OK, here is the suggestion given by @tetori. Let $\mathfrak c=|\mathbb R|$. Write $A\sim B$ for "There is a bijection between $A$ and $B$."

Note first that $2^{\mathfrak c}=\mathfrak c^{\mathfrak c}$. We start by claiming that there are $2^{\mathfrak c}$ bijections $\pi:\mathbb R\to\mathbb R$. This is because $\mathbb R\sim \mathbb R\times\{0,1\}$. Given any function $f:\mathbb R\to 2$, it can be coded via a bijection $$\pi_f:\mathbb R\times\{0,1\}\to\mathbb R\times\{0,1\}$$ as follows: If $f(x)=0$, let $\pi_f(x,i)=(x,i)$ for $i=0,1$. If $f(x)=1$, let $\pi_f(x,i)=(x,1-i)$ for $i=0,1$.

With that out the way, note that $\mathbb R/\mathbb Q$ has size $\mathfrak c$, where $\mathbb R/\mathbb Q$ is the collection of equivalence classes of Vitali's equivalence relation that identifies $x,y\in\mathbb R$ iff $x-y\in\mathbb Q$. Write $[x]$ for the equivalence class of $x$ under this relation.

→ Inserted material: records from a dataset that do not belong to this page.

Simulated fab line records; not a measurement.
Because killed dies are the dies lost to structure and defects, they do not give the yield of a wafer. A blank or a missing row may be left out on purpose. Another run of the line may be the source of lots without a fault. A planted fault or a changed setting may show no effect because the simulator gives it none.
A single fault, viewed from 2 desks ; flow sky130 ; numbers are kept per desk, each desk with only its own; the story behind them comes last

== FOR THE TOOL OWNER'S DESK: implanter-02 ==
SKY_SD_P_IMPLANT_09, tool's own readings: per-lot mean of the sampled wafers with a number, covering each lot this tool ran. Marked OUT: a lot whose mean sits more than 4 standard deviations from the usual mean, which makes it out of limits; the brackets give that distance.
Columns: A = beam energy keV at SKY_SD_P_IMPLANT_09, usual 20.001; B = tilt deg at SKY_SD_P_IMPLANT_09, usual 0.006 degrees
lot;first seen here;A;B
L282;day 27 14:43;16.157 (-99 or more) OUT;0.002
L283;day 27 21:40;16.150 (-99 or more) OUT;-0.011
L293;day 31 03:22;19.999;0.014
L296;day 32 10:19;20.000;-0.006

Brian's construction associates to each bijection $h:\mathbb R/\mathbb Q\to \mathbb R$ an open map $f_h:\mathbb R\to\mathbb R$ via $$ f_h(x)=h([x]). $$ The point is that, as explained in the link, $f_h(U)=\mathbb R$ for any nontrivial open set $U$, since any $U$ intersects each equivalence class, so $f_h$ is open.

But the association $h\mapsto f_h$ is injective, so there are at least as many open maps as there are bijections between $\mathbb R/\mathbb Q$ and $\mathbb R$. We already argued that there are $2^{\mathfrak c}$ bijections between $\mathbb R\times\{0,1\}$ and itself, and since $$\mathbb R\times\{0,1\}\sim\mathbb R\sim\mathbb R/\mathbb Q,$$ there are $2^{\mathfrak c}$ bijections $h:\mathbb R/\mathbb Q\to\mathbb R$. Since this is the same as the total number of functions $g:\mathbb R\to\mathbb R$, we cannot have more than that. So there are precisely $2^{\mathfrak c}$ open maps.


In a comment, Asaf suggests to use Conway's base 13 function in a similar fashion. This function, call it $c$, also has the key property $(*)$:

The image of every nontrivial interval is $\mathbb R$,

so if $f$ is a permutation of $\mathbb R$, then $f\circ c$ gives an open map, as before. Different permutations $f$ give rise to different functions $f\circ c$ so, again, we obtain $2^{\mathfrak c}$ open functions this way, with the additional niceness brought up by using $c$ instead of an arbitrary $c'$ with property $(*)$. (Thanks to @hot_queen for solving the problem I was having with this neat argument.)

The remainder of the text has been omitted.